I have been spending a lot of time reviewing your documents and raising a lot of issues on the PANA specification. Thank you for your responses, and please understand that my goal is to help the group produce something that is more palatable to the community at large. I am focusing largely on issues of complexity and layer violation, based on feedback I have seen from the IETF LC and my own analysis of what I think this protocol needs in order to succeed (in the marketplace as well as when I take it to the IESG to become a Proposed Standard).

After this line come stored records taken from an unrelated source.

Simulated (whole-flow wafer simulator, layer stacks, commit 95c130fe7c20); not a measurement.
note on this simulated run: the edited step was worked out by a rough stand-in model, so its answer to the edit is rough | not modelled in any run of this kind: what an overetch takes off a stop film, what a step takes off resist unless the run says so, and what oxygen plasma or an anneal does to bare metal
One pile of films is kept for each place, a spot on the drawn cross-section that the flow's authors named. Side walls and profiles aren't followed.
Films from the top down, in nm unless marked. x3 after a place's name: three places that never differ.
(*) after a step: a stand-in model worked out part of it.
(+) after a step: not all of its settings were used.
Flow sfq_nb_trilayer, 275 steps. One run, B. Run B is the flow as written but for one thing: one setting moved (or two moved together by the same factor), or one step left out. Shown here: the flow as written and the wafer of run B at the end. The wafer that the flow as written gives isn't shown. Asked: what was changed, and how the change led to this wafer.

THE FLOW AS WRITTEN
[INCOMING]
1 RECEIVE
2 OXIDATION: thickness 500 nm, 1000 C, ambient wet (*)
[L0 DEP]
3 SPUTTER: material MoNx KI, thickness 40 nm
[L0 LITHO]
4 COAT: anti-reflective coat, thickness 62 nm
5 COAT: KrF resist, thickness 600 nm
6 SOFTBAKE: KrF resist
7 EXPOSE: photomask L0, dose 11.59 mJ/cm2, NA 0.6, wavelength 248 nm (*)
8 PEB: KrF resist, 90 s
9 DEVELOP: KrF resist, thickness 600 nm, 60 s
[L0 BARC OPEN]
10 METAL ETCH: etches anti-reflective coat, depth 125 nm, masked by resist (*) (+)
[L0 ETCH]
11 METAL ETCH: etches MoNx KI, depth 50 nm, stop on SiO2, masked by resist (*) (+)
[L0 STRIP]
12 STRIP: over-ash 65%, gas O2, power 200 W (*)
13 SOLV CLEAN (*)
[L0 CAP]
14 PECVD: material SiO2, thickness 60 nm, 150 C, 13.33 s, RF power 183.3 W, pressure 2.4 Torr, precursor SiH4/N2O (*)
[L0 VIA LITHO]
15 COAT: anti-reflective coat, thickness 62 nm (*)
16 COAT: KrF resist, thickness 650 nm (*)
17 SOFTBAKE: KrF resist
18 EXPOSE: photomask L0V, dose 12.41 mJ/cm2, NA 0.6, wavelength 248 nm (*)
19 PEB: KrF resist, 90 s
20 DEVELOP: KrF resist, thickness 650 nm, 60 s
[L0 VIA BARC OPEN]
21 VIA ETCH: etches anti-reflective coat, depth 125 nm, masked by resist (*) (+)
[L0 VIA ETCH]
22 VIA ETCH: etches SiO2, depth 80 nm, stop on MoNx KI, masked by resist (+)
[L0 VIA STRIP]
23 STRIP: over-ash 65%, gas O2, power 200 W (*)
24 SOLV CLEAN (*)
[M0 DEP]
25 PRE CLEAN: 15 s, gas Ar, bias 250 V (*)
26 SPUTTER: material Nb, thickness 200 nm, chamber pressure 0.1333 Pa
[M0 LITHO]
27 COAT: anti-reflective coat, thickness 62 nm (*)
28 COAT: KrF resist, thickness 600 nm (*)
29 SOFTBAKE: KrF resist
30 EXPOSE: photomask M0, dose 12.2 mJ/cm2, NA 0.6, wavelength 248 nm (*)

This email includes what I believe to be the final list of topics that I would like discussed and acted upon in some way for the next revision of the pana-pana specification. Some are nits, some are significant issues. They are presented as the associated text occurs in the document from beginning to end. Note that I have not yet reviewed the Appendices of pana-pana, nor the pana-framework document.

Thanks,

- Mark

In the Introduction:

Please delete the following sentence, it will seem odd to someone reading this as an RFC in the future (and could even be factually debated today).
Currently there is no standard network-layer solution for authenticating clients for network access.
The 3rd paragraph of the Introduction claims that PANA is link-layer agnostic. It may be to a large extent, but (unfortunately) it is not entirely in the form I see in this document. Either this paragraph needs to be rewritten, admitting that it is an overstatement to claim that PANA permits EAP to work with "any link-layer technology" straightaway, or this document needs to truly abolish its ties to L2 - Including L2 Device parameters (such as MAC addresses, "local identifiers" that rely on point-to-point links to make sense), "Protection Capability" defined by lower layers, etc. I would *strongly* recommend the elimination of all L2 ties, leaving PANA to Network Layer only authentication and access alone.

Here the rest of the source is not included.